New York (Oct 31)  U.S. stocks jumped, with benchmark indexes topping all-time highs on a closing basis, as an unexpected boost in stimulus from the Bank of Japan spurred optimism in the global economy.

LinkedIn Corp. rose 12 percent after third-quarter sales exceeded estimates. GoPro Inc. jumped 15 percent after its prediction for fourth-quarter profit surpassed analysts’ projections. Starbucks Corp. (SBUX) fell 1.8 percent after posting disappointing quarterly revenue.

The Standard & Poor’s 500 Index (VIX) advanced 1 percent to 2,014.35 at 1:04 p.m. in New York, above its all-time closing high of 2,011.36 on Sept. 18. The Dow Jones Industrial Average rallied 175.45 points, or 1 percent, to 17,370.87, also an all-time high. The Nasdaq Composite Index surged 1.3 percent to the highest since March 2000.

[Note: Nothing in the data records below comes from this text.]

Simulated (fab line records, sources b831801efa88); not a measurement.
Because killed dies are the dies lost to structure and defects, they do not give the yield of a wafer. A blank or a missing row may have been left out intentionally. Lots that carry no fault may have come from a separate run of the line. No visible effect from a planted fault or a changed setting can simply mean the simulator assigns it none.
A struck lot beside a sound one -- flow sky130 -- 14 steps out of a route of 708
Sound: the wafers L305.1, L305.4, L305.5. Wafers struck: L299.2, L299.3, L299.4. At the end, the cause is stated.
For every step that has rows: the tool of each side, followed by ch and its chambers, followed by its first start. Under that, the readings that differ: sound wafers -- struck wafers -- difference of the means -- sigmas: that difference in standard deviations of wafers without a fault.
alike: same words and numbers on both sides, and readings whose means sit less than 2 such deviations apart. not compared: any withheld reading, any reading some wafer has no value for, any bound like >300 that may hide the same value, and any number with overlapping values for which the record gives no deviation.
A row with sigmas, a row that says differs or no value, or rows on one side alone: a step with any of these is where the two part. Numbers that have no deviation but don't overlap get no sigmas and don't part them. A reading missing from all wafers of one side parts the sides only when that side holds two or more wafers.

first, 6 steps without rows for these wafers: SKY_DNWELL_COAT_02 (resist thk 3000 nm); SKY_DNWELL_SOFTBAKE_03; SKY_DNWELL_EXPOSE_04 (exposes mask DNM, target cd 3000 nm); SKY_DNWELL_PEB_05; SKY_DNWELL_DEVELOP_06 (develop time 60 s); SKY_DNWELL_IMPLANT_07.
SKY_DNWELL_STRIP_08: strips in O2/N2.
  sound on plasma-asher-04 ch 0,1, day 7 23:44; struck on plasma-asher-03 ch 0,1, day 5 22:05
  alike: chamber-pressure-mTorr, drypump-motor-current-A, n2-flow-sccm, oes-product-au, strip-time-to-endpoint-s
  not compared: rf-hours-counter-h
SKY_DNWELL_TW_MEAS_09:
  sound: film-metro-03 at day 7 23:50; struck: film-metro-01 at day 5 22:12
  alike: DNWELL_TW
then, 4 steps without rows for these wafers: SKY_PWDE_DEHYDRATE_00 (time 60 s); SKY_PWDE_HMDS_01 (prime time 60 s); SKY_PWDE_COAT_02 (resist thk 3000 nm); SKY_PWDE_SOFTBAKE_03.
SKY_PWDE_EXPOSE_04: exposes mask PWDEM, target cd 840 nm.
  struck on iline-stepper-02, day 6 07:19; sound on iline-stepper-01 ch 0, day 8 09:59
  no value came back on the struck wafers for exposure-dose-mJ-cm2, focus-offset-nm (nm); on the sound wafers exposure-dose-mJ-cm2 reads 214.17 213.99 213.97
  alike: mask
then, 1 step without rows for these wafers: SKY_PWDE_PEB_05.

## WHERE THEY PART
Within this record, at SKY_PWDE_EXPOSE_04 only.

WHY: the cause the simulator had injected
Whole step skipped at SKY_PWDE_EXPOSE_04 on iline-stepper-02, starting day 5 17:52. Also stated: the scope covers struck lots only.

“The BOJ move is the icing on the cake,” said Patrick Moonen, who helps oversee $241 billion as a senior strategist at ING Investment Management. “Fundamentals are still good. Corporate earnings are better than expected, U.S. macro data came in strong and even the data in the euro zone show signs of stabilization.”

U.S. equities joined a global rally as Japan’s Government Pension Investment Fund said it will put half its holdings in local and foreign stocks, double previous levels, and invest in alternative assets. The Bank of Japan raised its annual target for monetary expansion to 80 trillion yen ($724 billion) from as much as 70 trillion yen. The Topix index soared the most in a year, leading a rally in equities around the world.
Data Watch

Better-than-forecast corporate earnings and optimism in the economy helped the S&P 500 rebound after a 7.4 percent dip from Sept. 18 to Oct. 15. The gauge has advanced 2.1 percent in October, extending its gain this year to 9 percent.

The Russell 2000 Index has rallied 6.3 percent in October, poised for its best month since July 2013, while the Dow has gained almost 2 percent. The Nasdaq Composite (CCMP) Index has jumped 3 percent.

The S&P 500 has climbed 2.5 percent this week after posting its best week since January 2013 through Oct. 24. Equities rose yesterday after data showed the U.S. economy expanded faster than forecast last quarter, signaling growth is strong enough to withstand the end of Federal Reserve bond buying.

Data today showed consumer spending in the U.S. unexpectedly dropped in September as incomes rose at the slowest pace of the year. The Institute for Supply Management-Chicago Inc.’s business barometer rose to 66.2 in October from 60.5 in the prior month, according to a report today. A reading less than 50 signals contraction.

‘Positive Headlines’

The Thomson Reuters/University of Michigan final October index of consumer sentiment increased to 86.9 from 84.6 a month earlier.

“When we have some positive headlines out there, the market only focuses on that aspect,” Jonathan Corpina, senior managing partner at Meridian Equity Partners who works on the floor of the New York Stock Exchange, said by phone. “Since we’ve bounced off those lows 7, 8, 9 percentage points ago, the market seems to be determined to hit new highs.”

The Chicago Board Options Exchange Volatility Index fell 0.1 percent to 14.54. Trading in S&P 500 stocks was 3.3 percent higher than the 30-day average at this time of day.

Nine of 10 main industries in the S&P 500 advanced. Technology stocks rose 1.6 percent, while industrial, financial and raw-material companies climbed at least 1 percent.

Market Movers

Energy shares increased 1.2 percent even as oil continued a selloff. Exxon Mobil Corp. surged 1.7 percent to $96.03 after unexpectedly boosting profit last quarter as lower crude prices helped its refining business.

Chevron Corp. climbed 1.5 percent to $118.98 as third-quarter net income rose for the first time in three years. Chevron warned investors in August that full-year output will be 1 percent to 2 percent below the company’s previous estimate.

LinkedIn gained 12 percent to $226.67. New business lines including news content boosted third-quarter revenue by 45 percent to $568.3 million. That beat the $557.7 million average forecast of analysts surveyed by Bloomberg. Profit excluding some costs also beat estimates.

GoPro surged 15 percent to $78.48 after predicting fourth-quarter adjusted earnings of 65 cents to 69 cents a share. Analysts on average estimated 53 cents. The maker of cameras used in action sports also posted better-than-estimated third-quarter sales and profit, and said it will make a decision about returning cash to shareholders.

Starbucks dropped 1.8 percent to $75.96. The world’s biggest coffee-shop chain posted fiscal fourth-quarter revenue of $4.18 billion, missing the $4.24 billion average analyst estimate, as competition intensified.